Last week we discussed the possibility of mortgage rates continuing to fall despite the near certainty of this week's Fed rate hike. That's exactly what happened, but it was the move in stocks that got the most attention--not a surprising result given the following chart.
While there has been plenty of news coverage of the potential government shutdown and Trump's potential legal issues, markets were far more interested in the Federal Reserve's policy announcement. It was clearly this week's defining event for both stocks and bonds.
So what did the Fed say/do to bring about such a reaction? And were they justified?
First thing's first: you won't hear any bond traders asking whether or not the Fed was justified in hiking rates this week. The probability of this hike has been as close to 100% as it gets for several months. Not only was it a foregone conclusion, but it's very hard to argue that the Fed should have reconsidered for any reason other than the heavy stock losses of late.
Unfortunately for stocks, the Fed is primarily concerned with employment and inflation. In that regard, the most recent update on the unemployment rate shows it at the lowest level since 1969. While no one sees inflation running to unmanageable levels, the Fed is keeping an eye on wage growth--a precursor to inflation. Here's what that looks like:
Granted, the stock market's motivations are too complicated to pin on only one factor, but when it comes to the Fed, stocks are basically whining. Notably, the last time they whined like this was in early 2016, right after the Fed began hiking rates for the first time after 8 years of record lows.
It's hard to see evidence of that "whining" simply by looking at stock prices, but if we look at the annual rate of change (blue line in the following chart), we see that the current losses are similar to those seen in 2016.
Because we're still in the middle of a market move that could continue, we can't rule out the possibility that stocks continue to fall. Conversely, because stocks have yet to show any recession-level panic, there's just as much of a chance that they'll find their footing. If that happens, it could be bad for interest rates.
Stocks and rates don't always move in the same direction. Recently, however, stock losses have created buying demand in bonds, which are viewed as a safe haven for return-on-investment when stocks are losing ground (more bond buying = lower rates). Incidentally, the last time rates had 2 back-to-back months this good was early 2016 (the last time stocks were this panicked).
If rates end up bouncing higher, the silver lining is that mortgage rates don't have as much to lose as US Treasuries. Treasuries are the benchmark for essentially every other interest rate in the US. Among the big asset classes, they're the first to benefit from stock market panic--a fact that's left mortgages out in the cold, relatively.

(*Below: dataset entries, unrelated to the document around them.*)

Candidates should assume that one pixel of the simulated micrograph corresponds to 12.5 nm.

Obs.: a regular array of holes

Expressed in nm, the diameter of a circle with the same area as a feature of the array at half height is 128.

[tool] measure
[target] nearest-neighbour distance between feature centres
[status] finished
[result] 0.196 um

There are more complex ways to look at the relationship between mortgages and Treasuries. The green line in the following chart represents one of the methods. In not so many words, it compares the relative level of demand for mortgage bonds versus Treasuries among bond investors.
The chart above is actually good news for mortgage rates. The green line looks like it's bouncing at the same floor seen in 2013 and 2016. This floor means that bond investors are seeing strong enough returns in mortgages to start buying more of them. This doesn't guarantee lower rates in and of itself, but it does suggest mortgages would be better able to participate in good news and less affected by bad news.
The housing market would certainly not object to good news for rates. Several of the key monthly housing reports were released this week, showing an interesting mix of panic and resilience. The most downbeat report was NAHB's Housing Market Index (basically, home builder confidence).
At the same time, actual construction numbers were conveying far less panic:
Existing Home Sales also had a better month in November, rising from an annual pace of 5.22 million units to 5.32 million. This defied analysts' expectations for further softening.
The most exciting thing about any housing market resilience seen in November is that the numbers have not yet had a chance to fully benefit from recently lower rates. That's a feather in the cap for December and January's numbers.
Next week brings the Christmas holiday. Bond markets will be closed on Tuesday and only in for a half day on Monday. Even in the 2nd half of the week, markets won't really be operating normally. For that, we'll have to wait until the end of the following week which brings the all-important jobs report on Friday, January 4th.